Whether this new Naxos issue is the perfect means of acquainting yourself with these pieces is another matter. As we've come to expect from Alsop, and from the Naxos-Alsop-Bournemouth collaboration in particular, standards are high. The recording on this SACD is weighty, with an impressive ambience; the conducting's compelling; and the orchestral playing polished. But is this good enough?

You need to know that The Miraculous Mandarin was banned on moral grounds after its first performance, and not staged again during Bartók's lifetime. It concerns a prostitute, her pimps and her customers - most notably among which, the mandarin. So, no swans or fairies in this ballet! Just noisy street traffic, a shabby apartment, lurid scenes of sex-selling and attempted killings - by suffocation, stabbing and hanging. In performance (whether in the theatre pit, on the concert stage or in the recording studio) much depends on the expertise of individual players, such as the principal clarinet, on whom Bartók repeatedly relies to do the prostitute's work for him. The un-named Bournemouth player is admirably seductive. A sine qua non in this extraordinarily evocative and pictorially dramatic score is the need for fantastic reserves of power, attack, resilience and stamina; an infinite range of tonal colourings; and a pulse (and I don't mean just tempo) which rises and falls according to the comings and goings of the drama. In particular, the great chase - which ends the concert suite, but which - in the complete ballet, as here - takes us seamlessly into the spooky death-scene - demands tremendous weight and pace: it really is an orchestral marathon!

If you hadn't already heard the Solti, Doráti or Fischer recordings (all Hungarians, note) - or the bruising Abbado, come to think of it - you'd probably find this performance hugely exciting. But my notes include words like 'tame', 'laboured' and 'civilised'. It commands admiration, but my heartbeat seldom raced! There's atmosphere in plenty, but it doesn't excite as it ought. True, the Bournemouth brass are superb - just listen to those hair-raising muted trombones! And Bartók's weird and often horrific colourings are vivid and realistic. But the strings - massed violas kicking off the fugal chase sequence, for example - don't have sufficient body of tone to do the most savage and hysterical music - and there's lots of it - full justice.

The Dance Suite isn't much different. It's very well played (superb bassoon, tuba, and that clarinet again) but the effect is too often studied and detached; hardly the qualities you need for an extrovert piece such as this. Steady tempi - sometimes very steady tempi - and irrational pauses between numbers don't help maintain the temperature, however well co-ordinated and articulated the playing.

I've not mentioned the Hungarian Pictures. These are orchestrations of much earlier piano pieces - some of them little-known, but others - Three Burlesques, Four Dirges and For Children, all dating from 1909-1911 - which have found their way into the repertory. They're nicely done here, with all the poignancy and energy that Bartók's imaginative arrangements dictate.

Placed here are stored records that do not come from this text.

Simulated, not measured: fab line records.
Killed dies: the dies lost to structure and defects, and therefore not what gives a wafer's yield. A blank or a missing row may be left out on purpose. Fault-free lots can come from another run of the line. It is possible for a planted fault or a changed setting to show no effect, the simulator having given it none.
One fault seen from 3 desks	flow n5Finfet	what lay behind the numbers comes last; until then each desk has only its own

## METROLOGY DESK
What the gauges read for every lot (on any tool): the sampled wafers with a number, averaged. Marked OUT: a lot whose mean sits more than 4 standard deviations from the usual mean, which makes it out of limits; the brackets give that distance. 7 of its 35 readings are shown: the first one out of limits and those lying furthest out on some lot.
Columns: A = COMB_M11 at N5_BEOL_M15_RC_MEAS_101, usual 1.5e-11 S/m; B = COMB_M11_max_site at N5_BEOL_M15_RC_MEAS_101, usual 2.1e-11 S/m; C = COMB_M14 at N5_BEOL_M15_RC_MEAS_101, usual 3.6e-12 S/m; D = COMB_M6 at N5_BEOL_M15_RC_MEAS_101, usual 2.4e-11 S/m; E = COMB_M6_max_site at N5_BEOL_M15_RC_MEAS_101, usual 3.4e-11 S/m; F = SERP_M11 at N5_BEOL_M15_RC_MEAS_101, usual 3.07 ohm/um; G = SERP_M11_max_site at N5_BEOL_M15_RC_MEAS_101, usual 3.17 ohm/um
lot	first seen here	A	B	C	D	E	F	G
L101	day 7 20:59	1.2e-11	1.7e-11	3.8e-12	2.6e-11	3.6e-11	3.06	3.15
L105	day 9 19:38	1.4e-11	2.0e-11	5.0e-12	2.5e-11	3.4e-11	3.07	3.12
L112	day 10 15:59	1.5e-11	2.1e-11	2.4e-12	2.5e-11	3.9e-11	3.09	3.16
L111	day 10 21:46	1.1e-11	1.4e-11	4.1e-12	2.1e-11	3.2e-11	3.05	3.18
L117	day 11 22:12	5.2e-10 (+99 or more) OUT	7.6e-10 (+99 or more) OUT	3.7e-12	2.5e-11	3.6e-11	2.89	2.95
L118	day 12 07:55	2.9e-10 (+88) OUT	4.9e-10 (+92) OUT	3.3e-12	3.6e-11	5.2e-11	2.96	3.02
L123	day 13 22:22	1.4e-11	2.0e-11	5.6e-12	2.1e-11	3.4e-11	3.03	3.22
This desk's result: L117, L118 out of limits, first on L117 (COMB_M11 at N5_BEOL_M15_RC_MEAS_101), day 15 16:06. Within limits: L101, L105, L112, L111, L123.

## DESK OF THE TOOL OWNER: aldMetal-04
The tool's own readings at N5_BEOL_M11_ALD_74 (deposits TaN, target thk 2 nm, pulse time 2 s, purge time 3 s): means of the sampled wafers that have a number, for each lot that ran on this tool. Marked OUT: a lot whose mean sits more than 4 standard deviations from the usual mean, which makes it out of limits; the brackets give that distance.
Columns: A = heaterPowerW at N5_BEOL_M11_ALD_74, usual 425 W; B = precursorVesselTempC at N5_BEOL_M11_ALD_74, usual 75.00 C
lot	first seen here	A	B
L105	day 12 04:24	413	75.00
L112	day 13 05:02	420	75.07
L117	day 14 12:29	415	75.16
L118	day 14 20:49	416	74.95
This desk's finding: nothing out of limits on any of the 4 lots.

Naxos will sell thousands of copies of this disc, whatever the reviews say: and I imagine many purchasers won't necessarily share my misgivings. If you want guaranteed freedom from disappointment, and at a similar price, try the Solti/LSO performances, which despite being forty years old will have you on the edge of your seat! Alternatively, the thrilling Solti/Chicago digital remake. Or, if you can afford it, the unbeatable Fischer.